Let’s get filming – let’s change the world

‘The Man who Mends Things. Still from the film. Credit Annie Farley The film won ‘Best Film’ and ‘Director’s Director’ awards at the 2023 Frome International Climate Film Festival

YouTube footage from the climate change conference COP 26 in Glasgow in 2021  reveals scores of delegates chanting “Another world is possible”. It reflected their disillusionment at the compromised conference process and at the lack of governments’ commitment to meaningful action in the face of the escalating climate crisis. While, unsurprisingly, the footage was not widely profiled on mainstream media, James Godman and his friends were among the many around the world who were similarly frustrated. Their response was to set about organising what became the first Frome International Climate Film Festival.

Why film? For James, who has put in his own funds to make it happen, the festival is all about making the climate crisis visible. 

“When I walk through Frome or Bradford-on-Avon,” he says, “I wouldn’t know things need to change. And if I do decide I need to buy a sustainable shopping basket I can afford, how do I find out more, where do I go to access the information? There are so many different groups out there trying to make change, but how do you connect with them?” 

He sees film as having

“the ability to inspire, connect, support knowledge-sharing and promote the need for change. The tools are very often free (phones for example), so the route to market is there for all age groups without the need for additional costly infrastructure”.

The festival promotes an emerging filmmakers’ collective, linking in with local film networks such as Somerset Film, and helping local environmental groups to get their message across with film. Making the films themselves is just the start of the process, of course. It’s also about getting them in front of audiences, whether this be governments, schools, civil or community organisations and the Festival provides a good place to start.

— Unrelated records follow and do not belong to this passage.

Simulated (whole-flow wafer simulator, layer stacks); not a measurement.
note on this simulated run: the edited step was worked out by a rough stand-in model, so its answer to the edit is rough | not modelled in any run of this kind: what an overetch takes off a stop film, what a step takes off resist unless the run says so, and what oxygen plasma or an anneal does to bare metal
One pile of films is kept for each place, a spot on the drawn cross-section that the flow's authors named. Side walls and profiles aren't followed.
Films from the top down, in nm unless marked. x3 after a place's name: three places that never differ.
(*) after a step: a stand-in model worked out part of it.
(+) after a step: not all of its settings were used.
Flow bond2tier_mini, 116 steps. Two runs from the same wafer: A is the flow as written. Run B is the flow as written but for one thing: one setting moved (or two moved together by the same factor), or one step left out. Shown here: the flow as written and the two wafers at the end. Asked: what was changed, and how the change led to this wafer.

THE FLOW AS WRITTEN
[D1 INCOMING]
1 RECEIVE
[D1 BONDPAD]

The festival’s growth has been exponential, from around twenty films submitted in the first year to over 800, from all over the world in this, its third year. It is clear evidence of the urgent need a multitude of communities feel for platforms to give voice to their concerns. It is evidence, it would seem, of an unquenchable thirst for change.

The international team of judges has asked three key questions of the films to establish those most worthy of an award: does the film raise awareness of the climate and the environment? Does it help to promote a greener lifestyle? Does it help to reconnect audiences with the environment? From the 800 entries, they have identified 300 from which shortlists will be drawn.

James Godman and the 2023 Festival award winners. Credit: Frome International Climate Film Festival

The 2024 festival runs over the weekend of 18-19 May, the Saturday focused on local and family activities, and the Sunday on screening shortlisted films followed by the film awards in the evening. From a small hall in a council building in year one, the event moves in year three to the Cheese and Grain in the middle of town, a venue with seating capacity for 500. Reflecting James Godman’s commitment to making the Festival as affordable as possible, the whole event is free to attend, although donations are welcome. You can just turn up on the day. There is no obligation to book in advance, although you can do so if you wish via the website.  

As well as many more films from round the world (including a special selection of young people’s films from Mexico), this year’s programme is pitched to be as accessible as possible, in part through the engagement of numerous organisations, many of them local. The programme includes children’s eco-art activities, a community choir, a green technology zone, an eco-fashion zone, Indian dance, eco yoga, an ‘eco-chill’ zone, riverside walks and workshops.

On Sunday evening there’s a post-awards party with local bands. The headliner is Scott O’Hara, winner of the 2023 Festival music competition, who says,

“There’s a great tradition in songwriting to not only protest, but also to bring a personal connection to an idea or a movement. The environment has been a theme for decades and my song Edge of Forever tries to do the same with a song about climate change. The festival provides a really great platform for it to reach a wider audience. I hope that submissions to the songwriting competition grow as exponentially as the filmmaking has.”

The man who Mends Things. Still. Credit Annie Farley

“What will it take for people to wake up?”, asked Greta Thunberg on the Youth Climate Strike March at COP 26.

This festival can surely make a difference. “I like a challenge”, says James; “the festival should be run by younger people really, but I am always optimistic, it’s small steps. We need to give something back, don’t we, that’s my mission.”